0xFF 0xFE -> CVS -> 0xEF 0xBB 0xBF

My project house-keeping yesterday ended up with a rather strange discovery. I have some test log files that contain Unicode characters and are stored on disk as UTF-16 with the correct 2 byte ‘byte order mark’ (BOM) header of 0xFF 0xFE. When I discovered that I needed to save some test logs as Unicode I hacked together some code that dealt with the UTF-16 BOM and did the right thing. Yesterday’s mammoth CVS checkin and test was obviously the first time that I’d checked these files out of CVS and run my tests. The tests failed in very strange ways and some of the test logs seemed to have been corrupted, they had 0xEF 0xBB 0xBF bytes at the start…

After some googling I discovered that 0xEF 0xBB 0xBF is the BOM for UTF-8 and that CVS had obviously translated UTF-16 to UTF-8 during the check-in/check-out process. I’d really rather it didn’t do that but I cant find a way to prevent it (or even a mention of it in the docs).

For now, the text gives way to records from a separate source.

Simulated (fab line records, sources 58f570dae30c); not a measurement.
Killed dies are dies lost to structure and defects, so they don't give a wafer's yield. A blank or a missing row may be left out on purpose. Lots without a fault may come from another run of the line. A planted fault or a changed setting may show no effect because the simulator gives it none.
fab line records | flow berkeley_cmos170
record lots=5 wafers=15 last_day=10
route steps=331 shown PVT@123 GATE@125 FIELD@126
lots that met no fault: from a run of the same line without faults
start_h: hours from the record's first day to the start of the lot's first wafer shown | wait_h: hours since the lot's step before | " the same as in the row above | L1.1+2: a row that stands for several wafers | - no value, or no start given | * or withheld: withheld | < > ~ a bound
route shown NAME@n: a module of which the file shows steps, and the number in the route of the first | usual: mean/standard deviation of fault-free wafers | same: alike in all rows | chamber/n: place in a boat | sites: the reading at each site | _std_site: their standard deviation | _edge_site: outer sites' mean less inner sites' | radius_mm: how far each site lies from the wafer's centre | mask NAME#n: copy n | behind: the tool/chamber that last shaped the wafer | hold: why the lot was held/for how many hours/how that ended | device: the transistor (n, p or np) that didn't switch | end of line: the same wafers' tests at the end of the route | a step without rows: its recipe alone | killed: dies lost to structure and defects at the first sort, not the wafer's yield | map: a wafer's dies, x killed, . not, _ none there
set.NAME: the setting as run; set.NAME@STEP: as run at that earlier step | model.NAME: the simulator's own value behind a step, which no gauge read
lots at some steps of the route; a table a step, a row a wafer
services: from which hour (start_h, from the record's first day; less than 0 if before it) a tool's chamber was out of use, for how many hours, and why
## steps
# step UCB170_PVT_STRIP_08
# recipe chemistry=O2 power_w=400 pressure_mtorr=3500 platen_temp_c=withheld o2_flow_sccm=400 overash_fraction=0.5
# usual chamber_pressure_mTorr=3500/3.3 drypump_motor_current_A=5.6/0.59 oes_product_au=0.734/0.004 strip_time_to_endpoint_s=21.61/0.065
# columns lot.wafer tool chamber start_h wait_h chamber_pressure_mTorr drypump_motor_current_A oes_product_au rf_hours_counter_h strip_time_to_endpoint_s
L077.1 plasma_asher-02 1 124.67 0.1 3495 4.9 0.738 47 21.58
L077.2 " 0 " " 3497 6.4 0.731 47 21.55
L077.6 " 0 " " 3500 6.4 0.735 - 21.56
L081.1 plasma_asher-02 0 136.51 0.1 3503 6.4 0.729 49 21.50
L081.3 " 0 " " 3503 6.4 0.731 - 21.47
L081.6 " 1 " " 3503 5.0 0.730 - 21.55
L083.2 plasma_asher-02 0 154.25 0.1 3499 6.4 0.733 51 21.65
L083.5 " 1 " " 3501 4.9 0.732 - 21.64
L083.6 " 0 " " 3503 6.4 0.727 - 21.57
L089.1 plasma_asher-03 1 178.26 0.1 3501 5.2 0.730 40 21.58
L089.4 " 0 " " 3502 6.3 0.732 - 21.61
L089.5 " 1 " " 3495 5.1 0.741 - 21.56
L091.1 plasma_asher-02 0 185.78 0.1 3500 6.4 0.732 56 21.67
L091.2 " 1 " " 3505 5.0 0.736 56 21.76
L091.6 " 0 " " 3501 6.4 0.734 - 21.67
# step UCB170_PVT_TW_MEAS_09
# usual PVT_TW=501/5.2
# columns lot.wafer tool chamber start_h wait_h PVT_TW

Once I realised what was going on I added some code to deal with UTF-8 files and my tests ran again and all was well. I guess I’m lucky that CVS bothered to add the BOM to the UTF-8 files (it’s optional for UTF-8) as I’m sure it would have taken me far longer to work out what was going on if I couldn’t just google for 0xEF 0xBB 0xBF.

[Updated: 12:18] Thanks for the suggestions to put the file under CVS in binary mode. I tried that (using cvs admin -kb to convert the file) but then the file seemed to have its line end mucked about with. At that point I gave up on CVS and fixed the code.